These statistics are horrific and should be frightening to all of us. This is not an essay to denigrate or in any way to belittle the single mothers in our community nor is this an essay to espouse any religious viewpoint. This isn’t about morality or social norms; it is about the self-destruction taking place in our communities. The numbers don’t lie, as more and more of our children are being raised in the single mother environment it is proving detrimental to us as a people and as a nation.
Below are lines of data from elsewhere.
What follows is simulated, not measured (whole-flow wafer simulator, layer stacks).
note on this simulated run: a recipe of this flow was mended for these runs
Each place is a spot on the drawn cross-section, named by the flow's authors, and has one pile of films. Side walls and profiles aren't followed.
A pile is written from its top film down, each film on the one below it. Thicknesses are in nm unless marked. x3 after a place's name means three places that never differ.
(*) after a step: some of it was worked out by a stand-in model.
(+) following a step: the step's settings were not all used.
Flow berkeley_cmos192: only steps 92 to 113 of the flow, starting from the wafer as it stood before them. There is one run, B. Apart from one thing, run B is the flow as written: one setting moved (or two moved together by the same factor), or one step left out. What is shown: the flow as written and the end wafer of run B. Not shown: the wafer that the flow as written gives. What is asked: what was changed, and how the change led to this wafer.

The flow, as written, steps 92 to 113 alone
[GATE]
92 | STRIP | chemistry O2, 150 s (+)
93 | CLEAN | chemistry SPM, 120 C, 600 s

Why is it that whenever this subject is breached we bristle at its fundamental conclusions and become defensive, wanting to change the subject. Until we come to grips with this as a people, even if we do overcome all of the external pressures coming against us, we will still remain entrenched in poverty and violence. Our communities are broken, because so many of our homes are broken. As the number of single mother households has increased so has the degradation of our neighborhoods, schools, and social fiber. Do the math; there is a correlation in the rise in crime, the level of violence, and the gang mentality and the rise in single mother households. Are we to conclude that these results are from happenstance? It is this attitude of denial that has allowed this epidemic to go unchecked.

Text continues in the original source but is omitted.